The Lawletter Vol 47 No 4
It is not uncommon for the estates of individuals at death to possess one or more souvenirs, pieces of jewelry, trophies, collectibles, or artworks made from animal parts, such as carved ivory, fur rugs, tortoise-shell ornaments, crocodile skin leather, and the like. What legal issues might an estate or beneficiary face if he were bequeathed animal parts listed in Endangered Species Act?
The U.S. Congress enacted the Endangered Species Act (“ESA” or the “Act”) (currently codified at 16 U.S.C. §§ 1531-1544) on December 28, 1973, with the aim of barring commerce in the endangered and threatened species listed in the Act, as such financial value contributes to the continuing depletion of such species and the contraction of their populations and range.
Importantly, among the acts prohibited under the ESA, it is forbidden for an individual to “possess, sell, deliver, carry, transport, or ship, by any means whatsoever, any such species taken in violation [of the Act].” Id. § 1538(a)(1)(D) (emphasis added). However, this statutory language barring possession of an ESA-regulated species part applies solely to animals “taken in violation” of the Act, i.e., the animal was captured and/or killed and transformed into a commercial product after such species had been listed to the ESA.
Therefore, a propriety of the gifting of an object fashioned from an ESA-listed animal species depends upon proof that the item was possessed by the owner (here, the decedent) before the subject species was listed to the ESA and was not bought or sold thereafter. Indeed, construing case law confirms that “Congress chose not to prohibit the mere possession of lawfully-taken listed species in section 9(a)(1) of the Act.” Animal Legal Def. Fund v. Olympic Game Farm, Inc., No. C18-6025RSL, 2022 WL 683212, at *6 (W.D. Wash. Mar. 8, 2022), on reconsideration in part, No. C18-6025RSL, 2022 WL 4080657 & 4080658 (W.D. Wash. Sept. 6, 2022).
While no construing case law has apparently addressed this issue, the U.S. Fish & Wildlife Service has supplied guidance confirming that where no commercial intent is involved, an endangered species part may be legally gifted, even interstate: “[A] [l]awfully taken and held endangered and threatened species [part] may be shipped interstate as a bona fide gift or loan if there is no barter, credit, other form of compensation, or intent to profit or gain.” U.S. Fish & Wildlife Service, Permits for Native Species Under the Endangered Species Act (Nov. 23, 2013), https://digitalmedia.fws.gov/digital/collection/document/id/1841/.
Importantly, the regulations implementing the ESA further contain several instructive fact patterns, one of which confirms that where the original owner of an ESA-regulated animal part reduced such item to personal possession prior to the listing of such species to the ESA, then such possession is legal, as such item was removed from the chain of commerce prior to that species’ ESA listing, rendering such item nonregulated “Pre-Act wildlife.” 50 C.F.R. § 17.4(a)(2) (Example 2).

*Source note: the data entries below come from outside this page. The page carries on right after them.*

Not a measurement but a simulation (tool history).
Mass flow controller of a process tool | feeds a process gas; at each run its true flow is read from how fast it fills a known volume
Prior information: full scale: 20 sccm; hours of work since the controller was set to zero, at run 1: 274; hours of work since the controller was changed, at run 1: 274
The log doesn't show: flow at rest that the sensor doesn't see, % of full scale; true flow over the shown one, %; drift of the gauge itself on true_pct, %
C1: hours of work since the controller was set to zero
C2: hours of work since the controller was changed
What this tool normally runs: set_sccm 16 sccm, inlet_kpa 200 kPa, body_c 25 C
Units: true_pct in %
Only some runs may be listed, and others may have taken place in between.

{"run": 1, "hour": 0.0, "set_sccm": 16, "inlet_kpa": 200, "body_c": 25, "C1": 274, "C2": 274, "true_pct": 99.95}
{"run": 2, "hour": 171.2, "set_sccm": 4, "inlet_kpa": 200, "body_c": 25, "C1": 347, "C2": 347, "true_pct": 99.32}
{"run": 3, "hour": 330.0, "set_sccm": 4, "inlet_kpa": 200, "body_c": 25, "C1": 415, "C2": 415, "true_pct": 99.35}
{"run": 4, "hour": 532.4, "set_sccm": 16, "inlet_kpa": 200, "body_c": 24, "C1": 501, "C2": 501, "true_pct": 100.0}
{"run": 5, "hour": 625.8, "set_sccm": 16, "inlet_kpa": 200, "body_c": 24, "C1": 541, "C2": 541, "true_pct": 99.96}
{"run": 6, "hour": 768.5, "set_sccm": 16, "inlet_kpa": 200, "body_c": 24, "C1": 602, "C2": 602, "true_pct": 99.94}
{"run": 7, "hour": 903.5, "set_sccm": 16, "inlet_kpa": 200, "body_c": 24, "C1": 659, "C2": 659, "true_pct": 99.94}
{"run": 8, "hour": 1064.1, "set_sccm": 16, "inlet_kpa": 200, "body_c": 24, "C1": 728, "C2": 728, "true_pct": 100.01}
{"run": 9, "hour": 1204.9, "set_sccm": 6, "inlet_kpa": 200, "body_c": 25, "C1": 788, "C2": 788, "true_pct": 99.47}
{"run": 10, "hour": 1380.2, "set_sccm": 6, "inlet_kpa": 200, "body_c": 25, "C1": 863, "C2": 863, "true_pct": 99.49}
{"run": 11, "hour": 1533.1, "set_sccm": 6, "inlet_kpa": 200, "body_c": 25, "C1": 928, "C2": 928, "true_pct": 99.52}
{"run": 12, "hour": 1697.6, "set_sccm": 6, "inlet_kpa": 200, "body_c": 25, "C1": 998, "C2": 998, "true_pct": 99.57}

Note, however, that if the propriety of the ownership of the recipient of a testamentary or intestate gift of a Pre-Listing possessed animal part was challenged by the agencies that administer the Act (the U.S. Fish & Wildlife Service and/or the National Marine Fisheries Service) in court, then the defendant beneficiary or heir would likely have the burden to prove that the subject animal part was reduced to private, noncommercial possession by the decedent prior to the date such species was added as a protected species under the ESA, using documentation showing chain of custody since the object was obtained. See, e.g., Animal Legal Def. Fund, 2022 WL 683212, at *5.
Thus, if the animal utilized to make a trophy, artwork, or curio was lawfully taken prior to the addition of that species to the ESA as protected, then a later testamentary or intestate gift (i.e., noncommercial, gratuitous transfer) of such pre-ESA product would be legal. However, if the propriety of such gift were challenged in the court by the agencies enforcing the Act, the donee must produce evidence of the pre-ESA listing take of the species involved. Thus, under proper facts, a decedent gift of a Pre-ESA animal part is legal, though such item would remain subject to the ESA strictures barring any subsequent sale or purchase of the object, as ESA-regulated species parts that are less than 100 years old (antique) cannot be bought or sold, and verified antique objects may be bought and sold solely via an agency-issued Letter of Determination for Protected Species Parts and Products that supplies the government’s permission to import, export, and/or sell the item after agency scrutiny regarding the piece, showing a clear chain of custody to establish its pre-listing take and no post-ESA listing purchase or sale.